21 super fit, highly motivated, British Army mountaineers risk everything in a bid to become the first Britons to conquer Everest via the notoriously difficult West Ridge. Everest - Man Vs Mountain, a five-part documentary series capturing the journey of a 21 person British Army team taking on one of the toughest mountaineering challenges in the world.

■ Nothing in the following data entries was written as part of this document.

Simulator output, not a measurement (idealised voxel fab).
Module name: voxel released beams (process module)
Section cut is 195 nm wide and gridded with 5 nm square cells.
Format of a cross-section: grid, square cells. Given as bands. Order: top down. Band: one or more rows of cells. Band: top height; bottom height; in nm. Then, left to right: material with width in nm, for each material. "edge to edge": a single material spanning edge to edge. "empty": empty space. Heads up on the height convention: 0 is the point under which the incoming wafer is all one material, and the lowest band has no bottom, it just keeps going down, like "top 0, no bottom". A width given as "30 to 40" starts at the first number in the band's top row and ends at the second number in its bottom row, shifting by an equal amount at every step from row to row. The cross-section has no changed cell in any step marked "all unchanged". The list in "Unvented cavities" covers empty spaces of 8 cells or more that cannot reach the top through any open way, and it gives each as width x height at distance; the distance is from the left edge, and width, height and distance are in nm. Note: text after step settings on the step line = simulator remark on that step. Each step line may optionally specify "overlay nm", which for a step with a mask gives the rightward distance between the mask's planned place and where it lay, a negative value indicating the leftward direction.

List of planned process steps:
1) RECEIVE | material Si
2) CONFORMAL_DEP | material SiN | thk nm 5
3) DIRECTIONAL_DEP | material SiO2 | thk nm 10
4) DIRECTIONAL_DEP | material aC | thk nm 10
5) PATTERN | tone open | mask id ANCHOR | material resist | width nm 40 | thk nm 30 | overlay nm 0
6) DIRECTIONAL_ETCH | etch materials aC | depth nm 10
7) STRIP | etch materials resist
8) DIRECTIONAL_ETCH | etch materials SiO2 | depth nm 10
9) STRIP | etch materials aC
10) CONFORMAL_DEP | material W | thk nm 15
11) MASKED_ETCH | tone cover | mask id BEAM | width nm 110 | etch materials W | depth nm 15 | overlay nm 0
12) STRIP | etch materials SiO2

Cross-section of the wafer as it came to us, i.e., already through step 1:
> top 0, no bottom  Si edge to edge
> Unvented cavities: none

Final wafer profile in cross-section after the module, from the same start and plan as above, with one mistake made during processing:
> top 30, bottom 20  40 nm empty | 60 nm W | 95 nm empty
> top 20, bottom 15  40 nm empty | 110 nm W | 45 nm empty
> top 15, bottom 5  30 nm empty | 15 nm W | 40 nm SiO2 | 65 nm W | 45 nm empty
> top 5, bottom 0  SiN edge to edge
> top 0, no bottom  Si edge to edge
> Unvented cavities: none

Shot by the climbers themselves, as well as professional climbing cameramen, this series follows every gruelling step of their eight week expedition up the treacherous West Ridge of Mount Everest, previously only ever completed by 19 people. Expedition leader Dave Bunting and his team of Army mountaineers trained vigorously for three years, but nothing could prepare them for the realities of a near vertical kilometre of sheer ice, a knife-edge ridge and winds of over 100mph, all at potentially lethal altitudes. And that’s even before they get to the final stretch, known with good reason as the Death Zone, representing the most technically demanding high-altitude climbing on the planet. The team comprised specialists equipped with skills that were a necessity to the climb including an oxygen manager, maps manager, climbing doctor and the food manager who was the only woman on the expedition, Jude Humphries.
With Spring being the only season in which climbing the West Ridge is even vaguely possible their challenge is a race against time as well as extreme and unpredictable weather conditions, and the very real danger of severe altitude conditions. At the furthest point of the climb, the avalanche-prone Hornbein Couloir stood between them and success.